Freddy discovered a new procedure to grow much bigger cauliflowers. He wants to share this finding with his fellow gardener Tommy but he does not want anyone to steal the procedure. So the two gardeners agreed upon using a simple encryption technique proposed by M. E. Ohaver.

The encryption is based on the Morse code, which represents characters as variable-length sequences of dots and dashes. The following table shows the Morse code sequences for all letters:

 A .- H .... O --- V ...- B -... I .. P .--. W .-- C -.-. J .--- Q --.- X -..- D -.. K -.- R .-. Y -.-- E . L .-.. S ... Z --.. F ..-. M -- T - G --. N -. U ..-

Note that four possible dot-dash combinations are unassigned. For the purposes of this problem we will assign them as follows (note these are not the assignments for actual Morse code):

 underscore (“_”) ..-- period (“.”) ---. comma (“,”) .-.- question mark (“?”) ----

In practice, characters in a message are delimited by short pauses, typically displayed as spaces. Thus, the message “ACM_GREATER_NY_REGION” is encoded as:
.- -.-. -- ..-- --. .-. . .- - . .-. ..-- -. -.-- ..-- .-. . --. .. --- -.

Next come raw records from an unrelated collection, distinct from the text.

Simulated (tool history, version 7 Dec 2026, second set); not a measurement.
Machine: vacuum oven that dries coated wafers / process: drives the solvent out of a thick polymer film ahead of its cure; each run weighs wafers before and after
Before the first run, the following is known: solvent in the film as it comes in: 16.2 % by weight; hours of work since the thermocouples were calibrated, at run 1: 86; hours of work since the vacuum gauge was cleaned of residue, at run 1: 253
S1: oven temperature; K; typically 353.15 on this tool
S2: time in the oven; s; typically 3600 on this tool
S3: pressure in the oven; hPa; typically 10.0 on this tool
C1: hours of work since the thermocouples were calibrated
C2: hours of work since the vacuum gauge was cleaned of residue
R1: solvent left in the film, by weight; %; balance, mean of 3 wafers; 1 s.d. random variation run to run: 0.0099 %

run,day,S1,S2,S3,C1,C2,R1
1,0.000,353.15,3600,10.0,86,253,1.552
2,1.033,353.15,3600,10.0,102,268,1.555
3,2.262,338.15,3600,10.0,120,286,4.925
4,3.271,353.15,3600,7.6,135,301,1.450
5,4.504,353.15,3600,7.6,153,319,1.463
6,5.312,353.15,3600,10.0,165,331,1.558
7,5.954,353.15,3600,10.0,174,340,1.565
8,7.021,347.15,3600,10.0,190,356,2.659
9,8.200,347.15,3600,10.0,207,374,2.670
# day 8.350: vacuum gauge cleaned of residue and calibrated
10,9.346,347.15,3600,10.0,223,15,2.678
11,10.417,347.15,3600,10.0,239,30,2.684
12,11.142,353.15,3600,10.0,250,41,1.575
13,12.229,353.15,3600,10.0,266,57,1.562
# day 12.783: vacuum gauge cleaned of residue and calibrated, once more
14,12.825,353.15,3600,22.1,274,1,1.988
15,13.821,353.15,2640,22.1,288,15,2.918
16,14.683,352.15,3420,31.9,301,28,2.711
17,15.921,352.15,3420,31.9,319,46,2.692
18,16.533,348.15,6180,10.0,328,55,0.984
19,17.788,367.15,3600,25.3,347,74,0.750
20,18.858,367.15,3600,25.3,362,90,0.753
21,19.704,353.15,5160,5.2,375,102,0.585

The Ohaver’s encryption scheme is based on mutilating Morse code, namely by removing the pauses between letters. Since the pauses are necessary (because Morse is a variable-length encoding that is not prefix-free), a string is added that identifies the number of dots and dashes in each character. For example, consider the message “.--.-.--”. Without knowing where the pauses should be, this could be “ACM”, “ANK”, or several other possibilities. If we add length information, such as “.--.-.-- 242”, then the code is unambiguous.

Ohaver’s scheme has three steps, the same for encryption and decryption:

1. Convert the text to Morse code without pauses but with a string of numbers to indicate code lengths.

2. Reverse the string of numbers.

3. Convert the dots and dashes back into the text using the reversed string of numbers as code lengths.

As an example, consider the encrypted message “AKADTOF_IBOETATUK_IJN”. Converting to Morse code with a length string yields:
.--.-.--..----..-...--..-...---.-.--..--.-..--...----. 232313442431121334242
By reversing the numbers and decoding, we get the original message “ACM_GREATER_NY_REGION”.

The security of this encoding scheme is not too high but Freddy believes it is sufficient for his purposes. Will you help Freddy to implement this encoding algorithm and to protect his sensitive information?

## Input

The input will consist of several messages encoded with Ohaver’s algorithm, each of them on one line. There will be at most $3\, 000$ messages.

Each message will use only the twenty-six capital letters, underscores, commas, periods, and question marks. Messages will not exceed $1\, 000$ characters in length.

## Output

For each message in the input, output the decoded message on one line.

Sample Input 1 Sample Output 1
FENDSVTSLHW.EDATS,EULAY
TRDNWPLOEF
NTTTGAZEJUIIGDUZEHKUE
QEWOISE.EIVCAEFNRXTBELYTGD.
?EJHUT.TSMYGW?EJHOT
DSU.XFNCJEVE.OE_UJDXNO_YHU?VIDWDHPDJIKXZT?E

FALSE_SENSE_OF_SECURITY